We spent those five days there with him—watching and praying and talking and waiting.

We aren’t spending any days with him now—just remembering, while thankfulness and sadness merge together like notes in the same key.

My mind’s movie clips dash from hearing DaddyO struggle to communicate in his final days to hearing the way his voice would previously sing, “Sweet Little Jesus Boy.” When he drove his vehicle very fast to when he drove very slowly. When he firmly disagreed with umpires’ strike zones to hearing his voice answer the phone with his unique, “Hello.” Listening to his laugh that made everyone else laugh. My brain turns pages rapidly, revealing a variety of moods—family together for Christmas, gatherings when our sons were so young, a swimming pool keeping us cool in the Florida heat, more meals, more ball games, more songs.

Death doesn’t give an advance warning. The final five days with DaddyO weren’t originally on our calendars. Hearing his voice struggle to state his desire for onion rings when we told our plans to pick up food at the Varsity. Seeing, and feeling, his battle to breathe. Remembering a funeral, revisiting a life, reflecting on a deluge of memories shifting suddenly in my mind as I originally wrote these thoughts for a blog, and now rewriting them for a book.
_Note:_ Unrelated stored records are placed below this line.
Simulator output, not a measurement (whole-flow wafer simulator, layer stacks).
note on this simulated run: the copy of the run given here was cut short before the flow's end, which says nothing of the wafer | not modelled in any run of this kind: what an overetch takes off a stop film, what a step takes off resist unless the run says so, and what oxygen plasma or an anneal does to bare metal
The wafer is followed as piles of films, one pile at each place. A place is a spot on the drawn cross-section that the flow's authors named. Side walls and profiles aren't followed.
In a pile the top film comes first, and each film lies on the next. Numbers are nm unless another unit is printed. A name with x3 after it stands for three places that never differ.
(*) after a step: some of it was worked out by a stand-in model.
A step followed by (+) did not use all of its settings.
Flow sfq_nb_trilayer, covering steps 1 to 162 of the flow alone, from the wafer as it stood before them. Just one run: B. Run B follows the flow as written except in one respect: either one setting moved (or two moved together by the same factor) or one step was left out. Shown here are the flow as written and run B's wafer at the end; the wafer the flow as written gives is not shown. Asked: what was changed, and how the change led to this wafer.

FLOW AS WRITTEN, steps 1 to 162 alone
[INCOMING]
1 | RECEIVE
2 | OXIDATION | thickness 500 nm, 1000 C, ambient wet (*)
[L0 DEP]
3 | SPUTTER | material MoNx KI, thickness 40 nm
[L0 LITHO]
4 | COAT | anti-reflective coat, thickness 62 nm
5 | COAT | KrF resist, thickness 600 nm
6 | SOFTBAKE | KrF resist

This day? I miss DaddyO. Occasionally I listen to his messages and read his texts still on my phone. They aren’t deleted. I saved them, just as I am saving the mental scenes I’m seeing in today’s cinema in my mind.

The Bible tells us Jesus wept. His closing confession or prayer or reflection on the cross was from our Psalm 22—did He learn that poetic prayer as a child? Do not deny your sadness or avoid conversations about who or what you have lost. Welcome the time when everything seems out of balance. Because, in many ways, it is.